The Bill of Rights is a compromise. The Second Amendment is part of that compromise. Its adoption in 1791, two years after the Constitution, was the realization of a promise to appease the states’ rights factions, who would not have ratified the Constitution without it.
After the Revolutionary War the Continental Army was disbanded so fast that we nearly lost our, then defenseless country before it got started. Under the Articles of Confederation no army was authorized and, for many, that was just the way they wanted it. Standing armies were deemed a threat toward individual freedoms.
Thus came the growth of state militias, armed and ready to defend in the event of aggression by another country. Eight of the 13 states had Second Amendment-like verbiage in their own laws under the Articles. Most assured the right to own guns for self-protection, hunting, and use in trained militias for national defense.

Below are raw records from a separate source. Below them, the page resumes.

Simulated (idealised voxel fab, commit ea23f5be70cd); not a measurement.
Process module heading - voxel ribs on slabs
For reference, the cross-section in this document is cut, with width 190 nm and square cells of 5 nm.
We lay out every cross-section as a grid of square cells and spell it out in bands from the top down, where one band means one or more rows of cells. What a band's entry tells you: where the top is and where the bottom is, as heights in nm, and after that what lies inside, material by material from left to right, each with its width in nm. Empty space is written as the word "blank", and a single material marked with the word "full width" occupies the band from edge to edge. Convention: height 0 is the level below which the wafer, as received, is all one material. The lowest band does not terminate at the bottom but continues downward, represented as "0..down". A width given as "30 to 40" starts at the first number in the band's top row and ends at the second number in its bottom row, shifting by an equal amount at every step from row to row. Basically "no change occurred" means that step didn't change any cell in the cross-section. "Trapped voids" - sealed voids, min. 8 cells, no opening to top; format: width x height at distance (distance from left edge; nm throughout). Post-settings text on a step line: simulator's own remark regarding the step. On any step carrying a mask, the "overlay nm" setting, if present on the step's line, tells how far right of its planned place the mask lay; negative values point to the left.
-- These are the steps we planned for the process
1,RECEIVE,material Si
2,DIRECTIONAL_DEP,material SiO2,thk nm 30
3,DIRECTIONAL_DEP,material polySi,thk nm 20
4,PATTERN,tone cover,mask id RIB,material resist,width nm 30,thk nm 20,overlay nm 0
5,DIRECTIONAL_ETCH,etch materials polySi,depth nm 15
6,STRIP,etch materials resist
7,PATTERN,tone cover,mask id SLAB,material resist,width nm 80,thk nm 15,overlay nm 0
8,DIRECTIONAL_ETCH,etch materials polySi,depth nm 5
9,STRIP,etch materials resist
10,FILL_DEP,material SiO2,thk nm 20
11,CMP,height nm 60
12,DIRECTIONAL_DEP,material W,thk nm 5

While writing the Constitution, Federalists (Alexander Hamilton, James Madison, John Jay, et. al.) concluded that to preserve the fresh, new government and allow it to prosper, it needed to be able to defend itself from foreign threats and ideology incompatible with America gaining commercial power, wealth, and sovereignty.
Article 1, Section 8, Clauses 12 and 13 allow for the creation of a standing army and a navy and the ability to pay for them in chunks of two-year commitments. Further, the new president was deemed Commander-in-Chief–the stuff of possible tyranny.
That may have squeaked by, but then they added that the government also needed to be able to control its citizens. They tried to appease the states righters by stating that government also needs to control itself.
That didn’t fly.
To keep the Constitution on the books, the crafters had to include the Second Amendment allowing for the continuation of state militias and the right to own guns for that purpose. The personal protection and hunting language was, somehow, not overtly stated.
The idea that the writers of the Constitution wanted the Second Amendment is bunk. They didn’t. They just wanted to be able to raise a national army and this was the only way to get it. There were plenty of people who still feared tyranny.
State militias continued until 1903 when the National Guard was adopted and became part of the U. S. Army as opposed to being under state control.
So, no more state militias, and by the time of the World Wars, the American Armed Forces had become so strong that any attempt by a citizen to forcefully thwart any assault by the federal government on personal rights was simply out of the question. Today, I doubt the Supreme Court would ever uphold citizens’ rights to develop backyard missile silos capable of delivering nukes to defend themselves against the government.
It seems the original usefulness of the Second Amendment has shrunk to pea size. We still, correctly, cling to the personal protection and hunting notions even though not specifically mentioned. Also not mentioned is the fact that several of those eight states with gun ownership provisions, pre-Constitution, did have limiting clauses in the event an individual was deemed a threat to others.
If we can infer from the 27 words of the amendment that the right to gun ownership is unimpeachable even though there are no longer any state militias, we can also argue that limits imposed due to being a public danger are also implied. We know because the original 13 states plainly stated as much.
A gun advocate recently scolded me that the AR in AR-15 does not mean assault rifle, rather ArmaLite, the name of the original manufacturer. I didn’t know that, but I didn’t call them assault rifles. I think he was just showing off. I did know they are semi-automatic, and that means that only one bullet can be fired with each trigger pull.
I did not know that they had a range of calibers from .22 to .45. The argument was that they are indeed just sporting guns that happen to look really menacing.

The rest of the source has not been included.